Clovis West sisters Nonny (144-2) and Nikki (144-0) Okwelogu, and Redwood's Lissette Mendivil (141-0) joined her from the section in discus qualifying.

But, on the flip side of throwing muscle, section boys – after sweeping the discus and shot put the past three years – didn't have one qualifier in either event.

  • Exeter senior Katie Fry qualified fourth in the 800 at 2:10.64 – No. 4 in section history.

Outside of the section, Long Beach Poly's nationally top-ranked girls carved a path toward a record-tying fourth straight team title as expected.

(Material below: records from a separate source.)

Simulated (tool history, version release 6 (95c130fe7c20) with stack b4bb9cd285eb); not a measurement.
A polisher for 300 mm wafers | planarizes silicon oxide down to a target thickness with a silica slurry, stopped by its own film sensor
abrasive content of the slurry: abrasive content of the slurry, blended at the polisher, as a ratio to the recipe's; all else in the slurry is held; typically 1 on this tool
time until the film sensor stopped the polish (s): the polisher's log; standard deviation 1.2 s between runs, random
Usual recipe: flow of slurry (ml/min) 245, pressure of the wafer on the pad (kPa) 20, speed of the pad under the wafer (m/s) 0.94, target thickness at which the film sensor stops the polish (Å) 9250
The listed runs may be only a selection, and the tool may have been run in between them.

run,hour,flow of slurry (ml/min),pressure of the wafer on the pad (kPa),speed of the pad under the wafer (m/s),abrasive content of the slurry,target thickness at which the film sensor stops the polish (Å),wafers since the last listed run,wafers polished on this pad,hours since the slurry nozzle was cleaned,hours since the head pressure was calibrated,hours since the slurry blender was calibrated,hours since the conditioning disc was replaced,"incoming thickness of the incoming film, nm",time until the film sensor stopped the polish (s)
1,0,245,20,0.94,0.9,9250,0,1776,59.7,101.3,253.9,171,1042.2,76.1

And the Jackrabbits did so equally as predictable behind their USC-bound tandem of Melia Cox and Akawkaw Ndipagbor.

Cox qualified first in the 100 hurdles (13.42), third in the 300 hurdles (43.26), third in the triple jump (40-11 1/4) and first on Poly's nation-leading 400 relay (45.80).

Ndipagbor will arrive today top-seeded in the 200 (23.57), 400 (54.28) and 400 relay, and second in the 1,600 relay (3:47.58).

Prandini ranks second in section history in the 200 with a personal record of 23.95, but she's sure it's going to require much better to beat Ndipagbor in the 200: "I'm going to have to run a major PR."